Lower Merion School District must revoke a portion of its most recent tax hike, according to a Montgomery County court. In his ruling, Judge Joseph A. Smyth said the district misled taxpayers by projecting large budget shortfalls despite squirreling away millions of dollars in reserve.
Kathy Boccella of Philly.com has the full report:
Between 2010 and 2015, the 8,300-student Lower Merion district – which, with a $259 million spending plan, is one of the wealthiest public school systems in the Philadelphia area – predicted large annual budget deficits, yet had millions stashed away in its reserves, Smyth said in his ruling.
For instance, in 2009-10, the district projected a $4.7 million budget hole but ended the year with a $9.5 million overage. In 2011-12, it anticipated a $5.1 million gap but wound up with $15.5 million to the plus side.
How did the school district manage to continually raise taxes above the Act 1 index? By overstating special education and pension costs:
According to the judge's findings, the district got away with raising taxes above the Act 1 index of 2.4 percent by telling state officials the money was needed to cover soaring special-education and employee pension costs, two of the biggest expenses for most public school districts.
However, audits of Lower Merion's budgets show it had year-end surpluses ranging from hundreds of thousands to millions of dollars for special education. The district also had $15.3 million tucked away in a retirement fund that was never used for pensions; instead, those benefits were paid from the general fund, according to the findings.

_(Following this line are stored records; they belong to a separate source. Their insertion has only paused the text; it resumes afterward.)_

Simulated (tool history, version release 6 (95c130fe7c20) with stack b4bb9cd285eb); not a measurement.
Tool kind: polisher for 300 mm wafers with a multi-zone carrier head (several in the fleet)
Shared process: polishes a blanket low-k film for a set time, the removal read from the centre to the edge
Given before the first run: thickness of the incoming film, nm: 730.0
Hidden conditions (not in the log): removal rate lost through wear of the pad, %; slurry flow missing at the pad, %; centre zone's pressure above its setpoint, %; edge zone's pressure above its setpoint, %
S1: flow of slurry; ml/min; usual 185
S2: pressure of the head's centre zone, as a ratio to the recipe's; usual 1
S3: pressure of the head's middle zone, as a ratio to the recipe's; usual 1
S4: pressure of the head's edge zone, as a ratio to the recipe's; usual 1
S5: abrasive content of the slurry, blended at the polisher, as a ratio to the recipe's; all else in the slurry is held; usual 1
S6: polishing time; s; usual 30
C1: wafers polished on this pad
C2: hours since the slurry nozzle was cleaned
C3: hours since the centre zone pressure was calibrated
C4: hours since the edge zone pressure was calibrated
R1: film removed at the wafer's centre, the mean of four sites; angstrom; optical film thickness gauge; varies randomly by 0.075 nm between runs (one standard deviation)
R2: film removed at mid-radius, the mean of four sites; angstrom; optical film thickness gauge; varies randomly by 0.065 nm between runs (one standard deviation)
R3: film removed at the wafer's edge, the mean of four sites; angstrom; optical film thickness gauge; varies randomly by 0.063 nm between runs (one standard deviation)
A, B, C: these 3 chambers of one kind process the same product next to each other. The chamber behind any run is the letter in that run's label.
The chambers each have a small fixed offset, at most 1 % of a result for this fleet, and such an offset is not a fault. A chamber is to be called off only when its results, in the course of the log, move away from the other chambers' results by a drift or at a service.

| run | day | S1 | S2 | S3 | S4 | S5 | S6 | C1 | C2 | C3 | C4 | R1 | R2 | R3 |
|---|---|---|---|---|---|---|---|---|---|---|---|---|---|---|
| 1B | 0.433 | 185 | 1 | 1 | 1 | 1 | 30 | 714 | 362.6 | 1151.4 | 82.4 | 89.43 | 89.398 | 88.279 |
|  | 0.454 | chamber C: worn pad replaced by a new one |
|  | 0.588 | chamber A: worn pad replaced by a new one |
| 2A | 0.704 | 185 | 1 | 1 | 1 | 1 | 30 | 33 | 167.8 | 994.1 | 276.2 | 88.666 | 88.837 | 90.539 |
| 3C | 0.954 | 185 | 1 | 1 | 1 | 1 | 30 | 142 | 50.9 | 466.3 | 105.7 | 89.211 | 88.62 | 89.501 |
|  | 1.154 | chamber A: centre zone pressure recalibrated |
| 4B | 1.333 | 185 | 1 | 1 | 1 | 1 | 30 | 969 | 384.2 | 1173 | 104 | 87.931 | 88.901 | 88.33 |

Because the Pennsylvania School Code does not permit a district of Lower Merion's size to store more than 8 percent of its money in reserve funds, the district transferred its surpluses to other accounts, the court found.
The last paragraph, above, is crucial—and has implications for all Pennsylvania school districts. If school board directors can so easily shift funding between various reserve funds (assigned, committed, and unassigned) then there is essentially no distinction between them. This undercuts the argument made by many school directors, as well as the Pennsylvania School Boards Association, that districts should only be judged on their unassigned fund balances.
By law, districts can only raise taxes if their unassigned funds are less than 8-12 percent of total expenses. From the CF fund balance database, you’ll notice many districts keep their unassigned funds stocked to the maximum legal amount, while holding millions earmarked as assigned or committed.
At the end of the 2014-15 school year, roughly 100 school districts had larger total reserve balances (as a percentage of spending) than did Lower Merion. Could this suggest administrators in other districts also mischaracterize their financial hardships?
Back to Lower Merion, whose school board wasted no time sensationalizing the judge’s ruling:
The ruling could eliminate $4 million targeted for special education and retirement benefits in the coming year, according to the board, which added, “If the court's decision stands, the financial health of LMSD and districts across the state is in jeopardy.
In a separate letter to parents, the board said the decision “could significantly impact the quality of school programs,” and warned it might have to impose personal income taxes to make up for shortfalls.
Of course, money is fungible. If the directors at Lower Merion decide to cut funding for disabled students and elderly teachers, that will be by choice. Much like they chose to systematically mislead the very taxpayers financing their schools.